# How can I report someone who doesn't post?



## The Human Target (Jan 27, 2017)

This guy just trolls people with opinions he doesn't like with "laugh with this post", but never actually contributes with posts.

_*snip link* -Darkness_

It's pretty annoying.


----------



## MNblockhead (Jan 28, 2017)

Well, it is "laugh with" instead of "at."  Having someone laugh with your post give you XP. XP is good. The is the most benevolent Troll I ever heard of. Instead of reporting him for giving you XP direct him my way.


----------



## Darkness (Jan 28, 2017)

If reporting can't help, it's probably best to PM a moderator. Also, please don't publicly name or link to users you think are behaving problematically. Just let us know in private, like with reports.


----------



## MNblockhead (Jan 29, 2017)

As someone who is new to these forums...what is the problem here? 

What is wrong with just reading and clicking laugh or xp? 

What am I missing here?


----------



## Dannyalcatraz (Jan 29, 2017)

MNblockhead said:


> As someone who is new to these forums...what is the problem here?
> 
> What is wrong with just reading and clicking laugh or xp?
> 
> What am I missing here?




The original poster feels that the person about whom the complaint has been made is twisting the intent of the "laugh with" button by using it as a "laugh at" button.  Hard to prove; doubly so since that person never seems to post actual responses that would clarify.


----------



## cmad1977 (Jan 29, 2017)

MNblockhead said:


> As someone who is new to these forums...what is the problem here?
> 
> What is wrong with just reading and clicking laugh or xp?
> 
> What am I missing here?




Some people are really sensitive. Like reaaaalllyyy sensitive. 

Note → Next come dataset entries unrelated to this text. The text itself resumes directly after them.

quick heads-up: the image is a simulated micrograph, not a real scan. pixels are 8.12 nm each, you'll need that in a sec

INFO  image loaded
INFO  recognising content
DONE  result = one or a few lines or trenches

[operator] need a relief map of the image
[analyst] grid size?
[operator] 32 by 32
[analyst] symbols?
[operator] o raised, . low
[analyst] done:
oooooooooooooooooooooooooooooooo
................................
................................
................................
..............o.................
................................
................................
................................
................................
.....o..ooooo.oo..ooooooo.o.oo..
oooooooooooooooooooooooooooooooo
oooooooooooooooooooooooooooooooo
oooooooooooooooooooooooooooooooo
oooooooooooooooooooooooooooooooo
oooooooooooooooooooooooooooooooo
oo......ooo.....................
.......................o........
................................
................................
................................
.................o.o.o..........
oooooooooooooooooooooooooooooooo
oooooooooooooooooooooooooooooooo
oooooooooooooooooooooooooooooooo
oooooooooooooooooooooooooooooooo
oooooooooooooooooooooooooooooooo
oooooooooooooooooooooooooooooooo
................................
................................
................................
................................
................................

Sent from my iPhone using Tapatalk


----------



## Werebat (Jan 29, 2017)

This is one of the funniest troll posts I've seen in a while.  Hats off to you, The Human Target.  Well done!


----------



## MNblockhead (Jan 29, 2017)

Was the original post sarcastic?  Given the user name "The Human Target", I can see that. Did my sarcasm-detector fail and I took the troll bait?  Oh well.


----------



## Parmandur (Jan 30, 2017)

MNblockhead said:


> Was the original post sarcastic?  Given the user name "The Human Target", I can see that. Did my sarcasm-detector fail and I took the troll bait?  Oh well.





Half-serious, I presume: surprised that [MENTION=6793093]Jeff Albertson[/MENTION] hasn't laughed with the original post.


----------



## The Human Target (Jan 30, 2017)

Entirely serious.

All the guy does is give XP to posts he agrees with and laugh at posts he disagrees with (ie posts that are pro-4e.)

It's troll behavior that gets around moderation because he never actually posts.

I come to the site, see I have 3 notifications and think "Gee golly, I wonder what post of mine people liked or want to have a conversation about." And then they're all that guy, clicking laugh on posts that couldn't be less humorous.


----------



## cmad1977 (Jan 30, 2017)

The Human Target said:


> Entirely serious.
> 
> All the guy does is give XP to posts he agrees with and laugh at posts he disagrees with (ie posts that are pro-4e.)
> 
> ...




Wait. If he only laughs and likes...
How do you know what he  agrees with and what he doesn't? 


Sent from my iPhone using Tapatalk


----------



## LordEntrails (Jan 31, 2017)

The Human Target said:


> Entirely serious.
> 
> All the guy does is give XP to posts he agrees with and laugh at posts he disagrees with (ie posts that are pro-4e.)
> 
> ...




Dude, you have got to get a thicker skin. By letting it bother you, you have actually empowered him way beyond anything he could have done himself.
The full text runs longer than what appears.